Beautiful Science: Remembering Daniel Kahneman (1934-2024)

2022 Nobel laureate in Economic Science, Daniel Kahneman who passed away on March 27, 2024 at the age of 90.

Economics is a notoriously imperialist discipline. Economists are more prone to colonize other scholarly fields than be colonized by them (sociology was an early “victim”). The singular exception to this pattern was Daniel Kahneman’s work in experimental psychology which eventually convinced the economics profession that he had a point – we are not the paragon of rationality assumed in mainstream economics. Instead, we have an innate tendency to think and act in ways that systematically compromise rationality. Such deviations are called “behavioral biases”, and they have become the focus of a vibrant sub-branch of economics known as Behavioral Economics. For his pioneering contributions, Kahneman received the 2002 Nobel Prize in economic science, the first time the prize was awarded to a psychologist.

Among the many of Kahneman’s discoveries, the one that really impressed me was Prospect Theory. If you’ve ever studied economics, you would have come across something called utility functions. An utility function is an upward-sloping concave curve with utility or satisfaction on the vertical axis and money or wealth on the horizontal axis. That the curve was thought to have this shape was taken as the “gospel truth” in mainstream economics since the time of Alfred Marshall, the distinguished 19th-century British economist. The positive slope meant that people always desire more wealth than less (uncontroversial), though with diminishing marginal utility (which signifies risk aversion). Kahneman argued on the basis of his laboratory experiments with his chief collaborator Amos Tversky (1937-1996) that it is the change in wealth and not absolute wealth that is the unit of utility. In place of the concave utility function, Kahneman’s work, which appeared in the highly prestigious economics journal, Econometrica in 1979, led him to formulate an S-shape value function (see figure below).

Prospect Theory S-Curve “Value Function.” Adapted from “Prospect Theory: An Analysis of Decision Under Risk,” by D. Kahneman and A. Tversky, 1979, Econometrica, 47, pp. 263-291.

In theoretical terms, the S-shaped curve means that people tend to be risk averse in the domain of gains and risk seeking in the domain of losses. The change in curvature from the standard utility function appears to be a rather minor change of focus, but a wealth of subsequent research has vindicated Kahneman’s insight. People’s risk propensity do tend to depend on whether they are already gaining wealth or are on the losing side. Risk aversion in the domain of gains explains, for example, why investors tend to sell their winning stocks too early (in case their winners become losers) and why gamblers who lose at the table are prone to keep betting (becoming more risk-seeking in the domain of losses for the hope of recovering what was lost).

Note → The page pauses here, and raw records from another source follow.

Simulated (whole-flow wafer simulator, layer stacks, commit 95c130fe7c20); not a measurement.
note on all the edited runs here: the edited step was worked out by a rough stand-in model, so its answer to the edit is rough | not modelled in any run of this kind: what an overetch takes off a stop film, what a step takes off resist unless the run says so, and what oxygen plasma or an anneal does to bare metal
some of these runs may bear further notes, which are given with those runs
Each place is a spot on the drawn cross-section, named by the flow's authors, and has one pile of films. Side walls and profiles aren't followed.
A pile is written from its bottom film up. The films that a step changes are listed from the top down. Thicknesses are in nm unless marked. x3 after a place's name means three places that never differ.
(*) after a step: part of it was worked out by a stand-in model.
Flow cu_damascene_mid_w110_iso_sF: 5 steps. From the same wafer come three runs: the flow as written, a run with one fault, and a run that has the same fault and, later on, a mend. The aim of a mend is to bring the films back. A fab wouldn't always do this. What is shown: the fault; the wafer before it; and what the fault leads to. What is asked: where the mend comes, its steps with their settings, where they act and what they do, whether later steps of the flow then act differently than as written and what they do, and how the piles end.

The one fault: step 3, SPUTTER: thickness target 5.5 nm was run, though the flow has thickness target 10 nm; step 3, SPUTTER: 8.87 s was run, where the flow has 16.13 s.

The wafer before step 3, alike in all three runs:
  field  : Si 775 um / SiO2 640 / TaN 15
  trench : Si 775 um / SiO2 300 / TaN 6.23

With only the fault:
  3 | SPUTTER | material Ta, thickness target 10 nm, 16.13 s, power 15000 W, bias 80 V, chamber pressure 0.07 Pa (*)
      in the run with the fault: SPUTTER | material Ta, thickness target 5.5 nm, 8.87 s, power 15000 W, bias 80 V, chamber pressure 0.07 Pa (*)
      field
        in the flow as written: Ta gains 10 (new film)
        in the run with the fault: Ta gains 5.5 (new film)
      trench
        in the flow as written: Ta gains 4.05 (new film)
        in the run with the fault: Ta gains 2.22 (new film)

I remember having a lot of fun incorporating Kahneman’s ideas in my Finance class when I was teaching in business school, and also testing those ideas empirically in my research. Students took Kahneman’s ideas like fish to water, probably because they resonate so intuitively with the way people actually behave. My research also took off in a vigorous way as one dataset after another provided nearly unequivocal support for Prospect Theory and the implications of the behavioral biases that Kahneman demonstrated over his long and fruitful career. Kahneman died a few days ago (on March 27) at the age of 90. He will be greatly missed.